ON THE ORIGIN OF THE ABORIGINES OF TASMANIA AND AUSTRALIA

Literature relating to the subject—No evidence that the Tasmanians reached the Island by water—They must have gone when there was land communication with the Australian coast—Literature relating to the Australian coast—The Australian ancestors must also have arrived by land communication—Probably they came from lands lying to the north or north-west of the continent—Physical geography of the northern coasts—Probable route of migration by New Guinea—Evidence of antiquity of man in Australia—Legends of volcanic era in Australia—Evidence of period of subsidence in Victoria—Coastal soundings—The Tasmanians the autochthonous inhabitants of Australia—Mr. Mathew's Malayan hypothesis—Australians belong to Caucasian stock—The connection between the Australians and Dravidians considered—Tasmanians placed among the Oceanic Negritos—The evidence points to vast antiquity of both races in their latest surroundings.

The question of the origin of the Australian and Tasmanian aborigines has engaged the attention of many writers, who have attempted its solution by inferences drawn from language, from custom, from the physical character of those savages, and, while direct evidence is not existent, from what some writers apparently assume to be fact.
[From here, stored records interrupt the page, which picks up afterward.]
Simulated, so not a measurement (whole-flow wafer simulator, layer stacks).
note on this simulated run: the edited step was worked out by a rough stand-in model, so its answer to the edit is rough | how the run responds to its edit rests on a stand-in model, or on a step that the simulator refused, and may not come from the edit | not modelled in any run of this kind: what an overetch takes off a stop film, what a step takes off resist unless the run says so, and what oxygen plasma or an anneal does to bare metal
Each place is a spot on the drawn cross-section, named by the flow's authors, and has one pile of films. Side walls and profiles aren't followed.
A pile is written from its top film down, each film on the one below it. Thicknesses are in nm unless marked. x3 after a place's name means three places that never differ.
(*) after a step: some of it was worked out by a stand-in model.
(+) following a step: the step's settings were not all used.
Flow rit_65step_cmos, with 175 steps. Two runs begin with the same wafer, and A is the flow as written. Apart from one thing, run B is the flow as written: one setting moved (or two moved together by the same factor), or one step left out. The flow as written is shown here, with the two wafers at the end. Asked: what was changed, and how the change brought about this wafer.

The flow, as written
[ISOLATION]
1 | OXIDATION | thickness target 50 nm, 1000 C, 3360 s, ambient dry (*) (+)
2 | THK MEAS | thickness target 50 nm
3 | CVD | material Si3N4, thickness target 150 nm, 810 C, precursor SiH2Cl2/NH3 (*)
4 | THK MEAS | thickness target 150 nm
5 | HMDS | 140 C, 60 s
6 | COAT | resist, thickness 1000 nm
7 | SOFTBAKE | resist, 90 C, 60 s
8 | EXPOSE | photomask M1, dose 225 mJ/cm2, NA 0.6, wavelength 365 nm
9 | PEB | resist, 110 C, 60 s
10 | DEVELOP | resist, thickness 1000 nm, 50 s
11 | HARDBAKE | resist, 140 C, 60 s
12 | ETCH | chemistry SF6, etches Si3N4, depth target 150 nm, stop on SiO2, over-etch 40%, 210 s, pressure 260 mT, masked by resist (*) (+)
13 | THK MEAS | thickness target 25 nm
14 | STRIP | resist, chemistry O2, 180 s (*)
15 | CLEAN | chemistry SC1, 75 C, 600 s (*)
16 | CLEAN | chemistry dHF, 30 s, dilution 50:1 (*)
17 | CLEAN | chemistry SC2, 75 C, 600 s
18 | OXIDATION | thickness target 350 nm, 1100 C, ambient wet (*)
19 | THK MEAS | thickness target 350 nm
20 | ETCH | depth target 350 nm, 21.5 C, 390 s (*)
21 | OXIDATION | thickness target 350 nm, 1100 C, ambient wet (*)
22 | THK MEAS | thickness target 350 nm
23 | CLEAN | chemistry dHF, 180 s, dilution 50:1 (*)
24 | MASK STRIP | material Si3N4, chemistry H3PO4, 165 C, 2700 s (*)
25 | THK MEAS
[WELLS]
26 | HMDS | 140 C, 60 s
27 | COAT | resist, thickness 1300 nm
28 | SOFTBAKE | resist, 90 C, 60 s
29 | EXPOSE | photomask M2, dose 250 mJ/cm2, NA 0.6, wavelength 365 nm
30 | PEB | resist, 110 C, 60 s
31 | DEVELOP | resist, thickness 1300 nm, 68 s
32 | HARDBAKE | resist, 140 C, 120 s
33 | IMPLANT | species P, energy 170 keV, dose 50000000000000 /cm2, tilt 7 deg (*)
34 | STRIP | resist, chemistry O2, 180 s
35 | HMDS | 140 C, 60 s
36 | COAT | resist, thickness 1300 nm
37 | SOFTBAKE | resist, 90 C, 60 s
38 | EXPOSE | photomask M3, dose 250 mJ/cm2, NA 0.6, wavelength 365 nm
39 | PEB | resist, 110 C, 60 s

Before entering upon the conclusions to which I have been led in this inquiry, it will be well to note in chronological order the views of various authorities, in doing which I have found it necessary to include those dealing with the Tasmanians.

Mr. R. H. Davis[1] considered the Tasmanians to be scions of the Australians, and that their ancestors, being

  1. Davis, R. H., "The Aborigines of Van Diemen's Land," Tasmanian Journal of Natural Science. Tasmania and London, 1846.